Bias-variance: is it really a "trade-off"?

Question

For some estimator $\hat{\theta}$, we have the "bias-variance trade-off": $MSE(\hat{\theta}) = bias^2(\hat{\theta}) + var(\hat{\theta}).$

When I think of a trade-off, I would expect that as the variance goes down, the squared bias would go up, and vice versa. But I'm not sure this is the case here, since $MSE(\hat{\theta})$ is not fixed as $\hat{\theta}$ as varies.

Example: Consider two silly estimates for the mean of a single normally distributed data point $x \sim N(\theta, 1)$: $\delta_0(x) = 0$ and $\delta_1(x) = 1$. Both of these has the same variance of $0$. Furthermore, $bias^2(\delta_0) = \theta^2$ and $bias^2(\delta_1) = (1-\theta)^2$. Therefore, both estimators have the same bias but different squared biases (assuming $\theta \ne \frac{1}{2}$).
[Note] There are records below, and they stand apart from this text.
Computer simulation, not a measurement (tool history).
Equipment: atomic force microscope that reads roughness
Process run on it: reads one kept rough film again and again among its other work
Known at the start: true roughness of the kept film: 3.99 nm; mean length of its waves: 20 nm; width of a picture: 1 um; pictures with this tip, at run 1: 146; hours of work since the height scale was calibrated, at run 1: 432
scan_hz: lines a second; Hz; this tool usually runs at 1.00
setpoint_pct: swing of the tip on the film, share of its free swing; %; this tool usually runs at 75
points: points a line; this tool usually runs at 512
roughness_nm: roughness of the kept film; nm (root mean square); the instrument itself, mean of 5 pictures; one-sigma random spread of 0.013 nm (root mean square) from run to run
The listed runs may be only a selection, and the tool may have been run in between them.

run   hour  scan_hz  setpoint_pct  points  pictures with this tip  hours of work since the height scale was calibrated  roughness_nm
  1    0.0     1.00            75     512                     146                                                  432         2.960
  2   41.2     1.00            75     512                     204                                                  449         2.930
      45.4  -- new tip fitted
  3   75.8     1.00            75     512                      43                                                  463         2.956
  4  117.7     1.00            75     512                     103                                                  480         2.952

So in what sense is there a trade-off here?

Answer 1

I share your skepticism that there is a tradeoff. A typical way to think about the bias-variance decomposition of MSE, such as in regularized regression, is that we accept a bit of bias in our estimator in exchange for a large reduction in variance. However, we do this to achieve lower MSE, not to maintain the MSE. Thus, while I understand the "trade" being used to describe trading your unbiased, high variance estimator for a slightly biased, low variance estimator, "tradeoff" to me implies keeping MSE constant, and I try not to describe it as a "tradeoff", preferring to refer to a bias-variance "decomposition".